Sixth Circuit had ruled against referendum ban on considering race in college admissions
Contact: Jill Farrell, Judicial Watch, 202-646-5188
WASHINGTON, April 22, 2014 /Standard Newswire/ -- Judicial Watch President Tom Fitton made the following statement today regarding the U.S. Supreme Court 6-2 decision to uphold Michigan's affirmative action ban, which prevents the use of race as a factor in college admissions:
Today's decision is a green light for more states to take steps to end discriminatory racial preferences. The Court's ruling was a strong statement in support of the people's right to democratic self-governance, and against the detrimental spread of racial politics into all areas of American public life. Today's ruling is also a signal that Obama administration's dishonest use of the "race card" to advance its policy agendas may face significant skepticism in the Supreme Court.
Today's decision overturned a November 15, 2012, ruling by the U.S. Court of Appeals for the Sixth Circuit. The lower court had ruled, 8-7, that the affirmative action ban, which Michigan voters overwhelmingly passed in a 2006 referendum, violated the U.S. Constitution's equal protection laws.
Judicial Watch joined with the Allied Educational Foundation (AEF) in filing an amicus curiae brief with the Supreme Court of the United States in support of Proposition 2, Michigan's seven-year-old ban on the use of racial preferences in college admissions (Schuette v. Coalition to Defend Affirmative Action et al. (No. 12-682)).
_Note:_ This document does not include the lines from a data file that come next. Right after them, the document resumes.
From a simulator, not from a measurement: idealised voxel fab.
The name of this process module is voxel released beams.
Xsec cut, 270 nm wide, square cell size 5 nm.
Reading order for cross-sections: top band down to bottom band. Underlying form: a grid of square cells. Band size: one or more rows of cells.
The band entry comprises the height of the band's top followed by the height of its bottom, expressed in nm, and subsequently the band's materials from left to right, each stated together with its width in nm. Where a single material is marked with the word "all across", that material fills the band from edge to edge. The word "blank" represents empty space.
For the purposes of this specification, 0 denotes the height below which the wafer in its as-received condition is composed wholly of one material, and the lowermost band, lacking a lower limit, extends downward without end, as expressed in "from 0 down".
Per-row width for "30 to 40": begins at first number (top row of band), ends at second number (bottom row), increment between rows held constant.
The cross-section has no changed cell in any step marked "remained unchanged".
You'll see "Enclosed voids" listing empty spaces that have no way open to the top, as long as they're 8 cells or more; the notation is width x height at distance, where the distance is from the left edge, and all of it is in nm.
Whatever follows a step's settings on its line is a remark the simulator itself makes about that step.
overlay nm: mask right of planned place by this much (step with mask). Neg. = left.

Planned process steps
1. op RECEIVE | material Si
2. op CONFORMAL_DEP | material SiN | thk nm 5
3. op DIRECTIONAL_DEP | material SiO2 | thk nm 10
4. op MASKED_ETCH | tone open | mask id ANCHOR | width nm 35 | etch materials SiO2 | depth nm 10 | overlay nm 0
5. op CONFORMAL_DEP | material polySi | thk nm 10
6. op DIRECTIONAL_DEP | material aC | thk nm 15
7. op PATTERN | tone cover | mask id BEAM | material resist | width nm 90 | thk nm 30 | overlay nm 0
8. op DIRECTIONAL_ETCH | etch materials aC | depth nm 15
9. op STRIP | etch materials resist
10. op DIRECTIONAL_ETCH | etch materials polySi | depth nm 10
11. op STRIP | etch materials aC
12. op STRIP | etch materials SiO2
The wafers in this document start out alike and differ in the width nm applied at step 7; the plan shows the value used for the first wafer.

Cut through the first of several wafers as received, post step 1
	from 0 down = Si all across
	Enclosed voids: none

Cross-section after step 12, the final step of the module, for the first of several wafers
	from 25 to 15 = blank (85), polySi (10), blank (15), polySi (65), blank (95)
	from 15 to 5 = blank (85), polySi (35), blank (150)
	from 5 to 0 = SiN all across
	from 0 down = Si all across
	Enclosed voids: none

According to the Judicial Watch-AEF amicus brief filed on July 1, 2013:
Among the harms caused by the Sixth Circuit's decision are: a dangerous erosion of the people's right to democratic self-governance; the needless further enshrinement of the intellectually impoverished concept of race into law; the perpetuation of a culture of racial and ethnic politics in American public life; and the perpetuation of racial and ethnic resentment and intolerance in American society.